In a report by O’Reilly, 61 % of companies have implemented microservices over the past five years, with a 55% “complete success” rate. Statistics show that 68% of companies are already using microservices in production and development. This includes 36% of large companies, 50% of medium companies, and 44% of small companies.

Main challenges expected to face by companies with microservices architectures include lack of visibility into end-to-end business processes that span multiple microservices (59%) , error handling issues at the boundary of two or more microservices (50%), and communication between teams (46%).

Impact on businesses and customers

For applications with straightforward requirements, a monolithic architecture is usually more cost-effective, simpler to develop, deploy, and manage, making it a suitable choice for businesses with limited resources. On the other hand, microservices shine in scenarios involving large, complex applications; offering greater fault tolerance and inherently more adaptable. Companies with the resources to manage the additional complexity will find microservices to be a more fitting solution.

Leveraging a microservices-based architecture can result in a far more efficient use of code and underlying infrastructure. It is not uncommon to experience significant cost savings by as much as 50 % by reducing the amount of infrastructure required to run a given application. For instance, if you have an existing eCommerce application built as a monolith and needs to integrate with a shipping API, instead of implementing the shipping API communication logic within the monolithic application, you can build a separate microservice that handles the shipping API requests. This provides a degree of separation between current monolithic and additional logic.

The power of the hybrid architecture

The debate between microservices and monolithic architectures often presents them as mutually exclusive choices. However, the reality is more nuanced. Companies can, in fact, leverage the strengths of both architectures to create a more scalable, and adaptable system.

This hybrid approach can offer a strategic advantage, allowing companies to capitalize on the strengths of both microservices and monolithic architectures. This enables organizations to build systems that are scalable, reliable, and adaptable, thereby aligning more closely with business objectives and customer expectations.

Improved scalability

One of the most compelling reasons to consider a hybrid approach is scalability. Microservices excel in this area, allowing individual components to be scaled independently to meet demand. Monolithic architectures, conversely, require the entire application to be scaled, which can be both inefficient and costly. By integrating microservices into a predominantly monolithic application, organizations can achieve targeted scalability, thereby optimizing resource allocation and cost.

Better fault isolation

Microservices are designed to operate independently. If one service fails, it doesn’t bring down the entire system. Monolithic architectures are generally more susceptible to system-wide failures, as they operate as a single, unified unit. A hybrid approach can offer the best of both worlds: the fault tolerance of microservices with the efficiency of a monolith, enhancing overall system reliability.
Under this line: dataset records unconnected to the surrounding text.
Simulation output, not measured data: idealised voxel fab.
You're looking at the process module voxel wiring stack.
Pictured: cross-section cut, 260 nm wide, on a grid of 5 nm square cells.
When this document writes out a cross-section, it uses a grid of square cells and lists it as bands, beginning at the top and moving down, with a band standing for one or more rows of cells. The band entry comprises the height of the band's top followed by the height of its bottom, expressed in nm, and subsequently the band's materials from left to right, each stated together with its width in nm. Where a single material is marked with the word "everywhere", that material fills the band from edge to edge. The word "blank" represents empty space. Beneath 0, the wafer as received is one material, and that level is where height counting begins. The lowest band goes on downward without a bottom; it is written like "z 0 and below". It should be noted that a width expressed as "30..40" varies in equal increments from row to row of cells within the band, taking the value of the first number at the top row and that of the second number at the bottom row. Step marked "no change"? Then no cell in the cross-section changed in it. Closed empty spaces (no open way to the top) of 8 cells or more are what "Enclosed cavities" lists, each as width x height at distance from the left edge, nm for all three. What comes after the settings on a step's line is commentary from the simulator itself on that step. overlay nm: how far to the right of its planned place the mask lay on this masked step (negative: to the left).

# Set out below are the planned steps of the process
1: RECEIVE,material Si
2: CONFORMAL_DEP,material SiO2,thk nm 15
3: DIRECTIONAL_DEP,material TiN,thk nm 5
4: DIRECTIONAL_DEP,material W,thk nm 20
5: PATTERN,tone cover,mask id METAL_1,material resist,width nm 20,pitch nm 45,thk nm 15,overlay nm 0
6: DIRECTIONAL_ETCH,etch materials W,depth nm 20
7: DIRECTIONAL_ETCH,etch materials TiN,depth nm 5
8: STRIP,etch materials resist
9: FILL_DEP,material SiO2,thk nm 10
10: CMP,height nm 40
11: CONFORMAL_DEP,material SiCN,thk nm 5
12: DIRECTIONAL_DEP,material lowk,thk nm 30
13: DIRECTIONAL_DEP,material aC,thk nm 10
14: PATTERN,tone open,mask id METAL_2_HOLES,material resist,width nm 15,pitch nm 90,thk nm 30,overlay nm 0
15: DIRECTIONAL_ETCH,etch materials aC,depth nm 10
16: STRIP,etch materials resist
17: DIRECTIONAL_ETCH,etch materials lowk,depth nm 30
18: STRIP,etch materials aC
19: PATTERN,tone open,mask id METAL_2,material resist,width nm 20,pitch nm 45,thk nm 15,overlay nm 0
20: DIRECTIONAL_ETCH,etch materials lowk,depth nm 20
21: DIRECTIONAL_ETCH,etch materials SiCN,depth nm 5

Easier maintenance and updates

Microservices offer the advantage of being easier to update and maintain. Each service can be updated independently, reducing the risk of system-wide disruptions. Monolithic architectures, on the other hand, can make updates a complex, high-stakes operation. A hybrid approach allows for easier, more manageable updates, contributing to long-term system maintainability and agility.

Adapting to changing business requirements

Business needs are never static. Microservices offer the flexibility to quickly add or modify features, giving companies an edge in a dynamic market. Monolithic architectures, while efficient, can be rigid and slow to adapt. By employing both architectures, companies can combine the agility of microservices with the efficiency of a monolith, making it easier to adapt to market demands and customer needs.

Case studies

Amazon’s unexpected return to monoliths

Amazon was an early adopter of microservices architecture, leveraging its benefits to build and scale their vast ecosystem of services. The motivation behind Amazon’s adoption of microservices stemmed from the need for autonomous development teams, rapid deployment cycles, and enhanced fault tolerance.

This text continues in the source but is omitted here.